Page MenuHomePhabricator

The Search/articletopic page at Wikitech appears to be out of date
Closed, ResolvedPublic

Description

Earlier today, I wanted to check articletopic scoring for a particular page at dewiki. Since https://ores.wikimedia.org/v3/scores/dewiki/XXX/articletopic (where XXX is the revision ID) always returns Models ('articletopic',) not available for dewiki, I decided to check how the articletopic scoring goes into Search and I found Search/articletopic describes that. Since the page says topic-related information is sent to mediawiki.revision-score-articletopic, I decided to check the event.mediawiki_revision_score_articletopic Hive table. Unfortunately, that table appears to be empty:

hive (event)> select count(*) from mediawiki_revision_score_articletopic where year=2024;
MapReduce Total cumulative CPU time: 30 minutes 44 seconds 340 msec
Ended Job = job_1734703658237_11029
MapReduce Jobs Launched: 
Stage-Stage-1: Map: 105  Reduce: 1   Cumulative CPU: 1844.34 sec   HDFS Read: 210253882 HDFS Write: 101 SUCCESS
Total MapReduce CPU Time Spent: 30 minutes 44 seconds 340 msec
OK
_c0
0
Time taken: 85.165 seconds, Fetched: 1 row(s)
hive (event)>

Since the Hive table corresponding to the documented schema is empty (and the raw data only include health checks), the documentation page appears to be out of date.

Event Timeline

I attempted to find the events by browsing around related links from the docs page. I found the articletopic-outlink service, which produces its data to the mediawiki.page_outlink_topic_prediction_change.v1 stream. The Hive table corresponding to that stream is not empty, and it contained predictions that looked believable. However, I'm not updating the page based on what I found, as I have no idea whether I found the new way of doing things, or something unrelated that shouldn't be mentioned in this page.

If someone has tips for checking predictions that are not accessible via ores.wikimedia.org, I'd appreciate them as well.

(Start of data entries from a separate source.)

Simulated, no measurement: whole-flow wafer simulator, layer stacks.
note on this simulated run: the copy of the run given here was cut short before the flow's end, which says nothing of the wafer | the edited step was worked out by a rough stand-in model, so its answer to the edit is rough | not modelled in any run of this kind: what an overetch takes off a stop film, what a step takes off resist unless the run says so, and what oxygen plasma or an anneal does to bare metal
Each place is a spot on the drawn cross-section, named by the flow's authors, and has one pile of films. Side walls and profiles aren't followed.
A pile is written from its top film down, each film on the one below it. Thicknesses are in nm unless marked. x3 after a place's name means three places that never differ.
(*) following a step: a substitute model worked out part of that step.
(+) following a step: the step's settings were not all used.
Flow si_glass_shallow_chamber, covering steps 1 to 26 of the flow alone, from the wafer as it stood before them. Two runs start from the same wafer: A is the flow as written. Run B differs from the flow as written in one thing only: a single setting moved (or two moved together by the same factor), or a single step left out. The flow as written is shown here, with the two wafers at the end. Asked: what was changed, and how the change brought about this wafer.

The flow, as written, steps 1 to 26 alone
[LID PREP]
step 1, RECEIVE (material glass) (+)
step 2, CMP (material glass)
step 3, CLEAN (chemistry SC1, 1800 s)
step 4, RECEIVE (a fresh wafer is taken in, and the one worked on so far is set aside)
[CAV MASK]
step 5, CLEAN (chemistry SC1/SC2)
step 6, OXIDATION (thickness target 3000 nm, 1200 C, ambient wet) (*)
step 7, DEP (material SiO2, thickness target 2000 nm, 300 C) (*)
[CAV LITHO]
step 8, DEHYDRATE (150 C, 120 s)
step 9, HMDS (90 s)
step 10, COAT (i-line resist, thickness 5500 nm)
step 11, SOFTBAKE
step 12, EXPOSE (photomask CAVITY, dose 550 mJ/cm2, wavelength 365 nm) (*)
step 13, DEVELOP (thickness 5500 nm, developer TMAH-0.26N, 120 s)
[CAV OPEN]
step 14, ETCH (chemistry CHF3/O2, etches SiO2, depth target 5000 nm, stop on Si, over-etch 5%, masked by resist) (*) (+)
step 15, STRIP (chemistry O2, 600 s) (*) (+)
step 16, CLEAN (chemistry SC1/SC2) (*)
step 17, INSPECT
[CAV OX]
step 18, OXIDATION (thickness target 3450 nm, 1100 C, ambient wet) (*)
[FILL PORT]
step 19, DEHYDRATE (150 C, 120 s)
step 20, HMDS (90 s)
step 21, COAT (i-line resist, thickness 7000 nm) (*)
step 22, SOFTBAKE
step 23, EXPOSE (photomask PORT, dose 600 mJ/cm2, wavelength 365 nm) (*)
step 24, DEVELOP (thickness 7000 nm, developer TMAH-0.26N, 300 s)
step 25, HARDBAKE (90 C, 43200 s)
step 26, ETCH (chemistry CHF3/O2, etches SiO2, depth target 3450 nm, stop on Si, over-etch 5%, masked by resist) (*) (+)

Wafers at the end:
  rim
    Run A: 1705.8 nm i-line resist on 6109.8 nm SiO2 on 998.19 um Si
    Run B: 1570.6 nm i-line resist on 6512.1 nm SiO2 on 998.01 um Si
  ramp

Gehel triaged this task as Medium priority.Jan 6 2025, 4:31 PM
Gehel edited projects, added Discovery-Search (Current work); removed Discovery-Search.
dcausse moved this task from Incoming to Needs Reporting on the Discovery-Search (Current work) board.
dcausse subscribed.

Thanks for pointing this out, you were correct, mediawiki.page_outlink_topic_prediction_change.v1 is indeed the new stream being populated and used by the search update pipeline, I updated the doc with new links and stream names. I think that predictions can be run calling liftwing, from https://meta.wikimedia.org/wiki/Machine_learning_models/Production/Language_agnostic_link-based_article_topic:

curl https://api.wikimedia.org/service/lw/inference/v1/models/outlink-topic-model:predict -X POST -d '{"page_title": "Frida_Kahlo", "lang": "en", "threshold": 0.1}' -H "Content-type: application/json"

Should generate the predictions, but I believe that using pre-computed predictions from hive if possible is certainly better.

Thanks for the update, this is very useful to know. The API works for me, and I can also see the data in the new stream. FTR, I wasn't building any automation around topics, I was checking a possible bug in GrowthExperiments and wanted to know what the topics are.

Thanks for the update, this is very useful to know. The API works for me, and I can also see the data in the new stream. FTR, I wasn't building any automation around topics, I was checking a possible bug in GrowthExperiments and wanted to know what the topics are.

Sure, if it's for debugging you might be interested in some cirrus debug tools as well, for instance appending ?action=cirrusDump to any article page should output the content that is indexed (weighted_tags included), e.g. https://en.wikipedia.org/wiki/Frida_Kahlo?action=cirrusDump if you spot differences between the lift wing online prediction and and this content then it's possible that something got lost in the event machinery.

Thanks for the tip! The dumping URL is useful to know about.